Leonid Govorov
Govorov, Leonid Aleksandrovich
Born Feb. 10 (22), 1897, in the village of Butyrki, present-day Kirov Oblast; died Mar. 19, 1955, in Moscow. Marshal of the Soviet Union (1944); Hero of the Soviet Union (Jan. 27, 1945). A member of the CPSU from 1942.
Born into the family of a peasant, Govorov joined the army in 1916 and in 1917 graduated from the Konstanin Artillery School. In October 1918 he was mobilized into Kolchak’s army as a second lieutenant. In October 1919 he fled to Tomsk and took part in the uprising against the White Guards. In January 1920 he voluntarily entered the Red Army and fought in the Civil War as the commander of an artillery battalion. He completed advanced artillery courses (1926) and graduated from the Higher Academic Courses (1930), the Frunze Military Academy (1933), and the General Staff Academy (1938). During 1938-39, Govorov was a senior instructor and docent at the Dzerzhinskii Artillery Academy. He took part in the Soviet-Finnish war of 1939-40 as chief of staff of the artillery of the Seventh Army, then as deputy inspector general of artillery. From May to July 1941 he was chief of the Dzerzhinskii Artillery Academy. During the Great Patriotic War (1941-45) on July 22, 1941, Govorov became chief of artillery on the Western axis and then chief of artillery of the reserve front. On Oct. 18, 1941, he took command of the Fifth Army, which took part in the battle near Moscow. From Apr. 25, 1942, he commanded the grouping of troops in Leningrad, and from June 1942 to May 1945 he commanded the troops of the Leningrad Front. (From February to March 1945 he was also commander of the troops of the Second Baltic Front.)

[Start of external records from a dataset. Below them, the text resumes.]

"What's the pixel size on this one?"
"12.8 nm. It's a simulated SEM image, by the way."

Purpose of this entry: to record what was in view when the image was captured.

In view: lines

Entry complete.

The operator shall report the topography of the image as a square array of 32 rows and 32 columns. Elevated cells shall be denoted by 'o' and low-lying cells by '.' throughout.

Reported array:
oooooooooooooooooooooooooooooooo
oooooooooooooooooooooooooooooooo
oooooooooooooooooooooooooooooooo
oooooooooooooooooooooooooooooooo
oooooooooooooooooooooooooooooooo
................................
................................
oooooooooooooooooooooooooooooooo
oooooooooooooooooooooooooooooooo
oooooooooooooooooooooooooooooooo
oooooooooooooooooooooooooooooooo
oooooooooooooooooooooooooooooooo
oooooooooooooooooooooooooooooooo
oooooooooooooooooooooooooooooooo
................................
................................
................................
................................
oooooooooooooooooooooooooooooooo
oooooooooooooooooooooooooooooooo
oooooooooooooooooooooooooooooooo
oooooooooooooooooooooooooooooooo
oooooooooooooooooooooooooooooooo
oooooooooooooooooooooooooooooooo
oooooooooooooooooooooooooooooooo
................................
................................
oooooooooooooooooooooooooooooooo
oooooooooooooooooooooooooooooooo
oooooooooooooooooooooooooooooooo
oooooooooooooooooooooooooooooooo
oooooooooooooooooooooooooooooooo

After the war Govorov was commander of the troops of the Leningrad Military District and chief inspector of land forces, and from 1948 he commanded the National Air Defense Forces and was deputy war minister. In May 1954 he became commander in chief of the National Air Defense Forces and deputy minister of defense. In 1952 he became a candidate member of the Central Committee of the CPSU, and he was a deputy to the second through fourth convocations of the Supreme Soviet of the USSR. Govorov was awarded five Orders of Lenin, an Order of Victory, three Orders of the Red Banner, two Orders of Suvorov First Class, an Order of Kutuzov First Class, an Order of the Red Star, three foreign orders, and various medals. He is buried on Red Square by the Kremlin wall.